Statistics from automated tests

Discussion of chess software programming and technical issues.

Moderators: hgm, Rebel, chrisw

micron
Posts: 155
Joined: Mon Feb 15, 2010 9:33 am
Location: New Zealand

Re: Statistics from automated tests

Post by micron »

10K games! The computer that I'm using to run my tests isn't all that powerful. Currently on low depth it can finish a game in 2.5 minuets; so 10K games would take me about 2 weeks!
10K is a counsel of perfection, for detection of tiny differences. 500 games will pick up important differences.

It's not clear how advanced your engine is in 'big-ticket' algorithmic features (TT, NMP...). Without these and a decent move generator, the engine would be slow; testing would be limited to very shallow searches indeed. It's not worth tuning anything under these conditions, because it will likely have to be redone later.

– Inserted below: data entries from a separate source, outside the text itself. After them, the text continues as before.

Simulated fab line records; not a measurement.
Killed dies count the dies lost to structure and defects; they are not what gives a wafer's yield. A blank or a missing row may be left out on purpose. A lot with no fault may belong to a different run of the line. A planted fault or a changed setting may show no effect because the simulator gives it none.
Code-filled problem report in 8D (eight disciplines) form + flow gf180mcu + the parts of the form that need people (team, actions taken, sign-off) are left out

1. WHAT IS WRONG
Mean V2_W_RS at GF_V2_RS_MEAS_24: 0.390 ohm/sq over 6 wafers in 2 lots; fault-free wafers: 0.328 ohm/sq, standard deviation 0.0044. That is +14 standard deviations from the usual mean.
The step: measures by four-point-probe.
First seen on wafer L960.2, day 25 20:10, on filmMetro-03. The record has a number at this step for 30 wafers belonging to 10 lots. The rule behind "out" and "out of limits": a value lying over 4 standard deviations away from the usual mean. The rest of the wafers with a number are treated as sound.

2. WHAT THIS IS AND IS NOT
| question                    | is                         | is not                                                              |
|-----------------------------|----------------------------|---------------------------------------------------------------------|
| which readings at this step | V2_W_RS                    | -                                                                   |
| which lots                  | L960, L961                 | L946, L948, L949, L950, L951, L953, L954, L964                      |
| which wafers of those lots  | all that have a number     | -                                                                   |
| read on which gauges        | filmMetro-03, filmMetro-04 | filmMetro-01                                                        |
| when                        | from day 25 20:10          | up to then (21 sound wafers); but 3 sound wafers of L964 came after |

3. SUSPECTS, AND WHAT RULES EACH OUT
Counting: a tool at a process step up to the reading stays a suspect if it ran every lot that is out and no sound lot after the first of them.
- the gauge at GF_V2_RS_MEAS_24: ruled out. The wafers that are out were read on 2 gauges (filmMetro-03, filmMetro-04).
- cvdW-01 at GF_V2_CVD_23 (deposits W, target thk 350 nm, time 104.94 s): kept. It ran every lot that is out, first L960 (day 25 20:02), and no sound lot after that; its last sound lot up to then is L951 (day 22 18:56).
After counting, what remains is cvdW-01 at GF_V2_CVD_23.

Many people think it better to test an engine against a completely different one, not to test a base version against a slight modification. The reference engine should be better than yours. (If you and your opponent only have pikes as weapons, you won't learn how to defend against bows and arrows, let alone machine guns). By trying various free engines, you quickly find one that plays 150--250 elo better than yours, at a suitable time control. A counsel of perfection, irrelevant to most of us, is to test against a huge suite of engines.

To organise test matches I recommend cutechess-cli, with opening positions taken from gaviota-starters.pgn. This has more than enough positions for practical testing (max 2400 games; 4800 with cutechess-cli -repeat option).

Robert P.
jdm64
Posts: 41
Joined: Thu May 27, 2010 11:32 pm

Re: Statistics from automated tests

Post by jdm64 »

micron wrote:It's not clear how advanced your engine is in 'big-ticket' algorithmic features (TT, NMP...). Without these and a decent move generator, the engine would be slow; testing would be limited to very shallow searches indeed. It's not worth tuning anything under these conditions, because it will likely have to be redone later.
Currently, my engine is not all that advanced. I'm mainly asking these questions to make sure I'm at least on the right track. I recently added a simple function to have the engine play itself "internally" to see if it's playing equal for both white/black. That's why I was looking for some statistical measurement that would account for the randomness of play. Using the LOS it looks like my engine favours white, but only 3%.
micron wrote:Many people think it better to test an engine against a completely different one, not to test a base version against a slight modification. The reference engine should be better than yours. (If you and your opponent only have pikes as weapons, you won't learn how to defend against bows and arrows, let alone machine guns). By trying various free engines, you quickly find one that plays 150--250 elo better than yours, at a suitable time control. A counsel of perfection, irrelevant to most of us, is to test against a huge suite of engines.

To organise test matches I recommend cutechess-cli, with opening positions taken from gaviota-starters.pgn. This has more than enough positions for practical testing (max 2400 games; 4800 with cutechess-cli -repeat option).
That could pose problems because I'm writing a chess-variant engine to a game I created. So I would be writing the reference engine!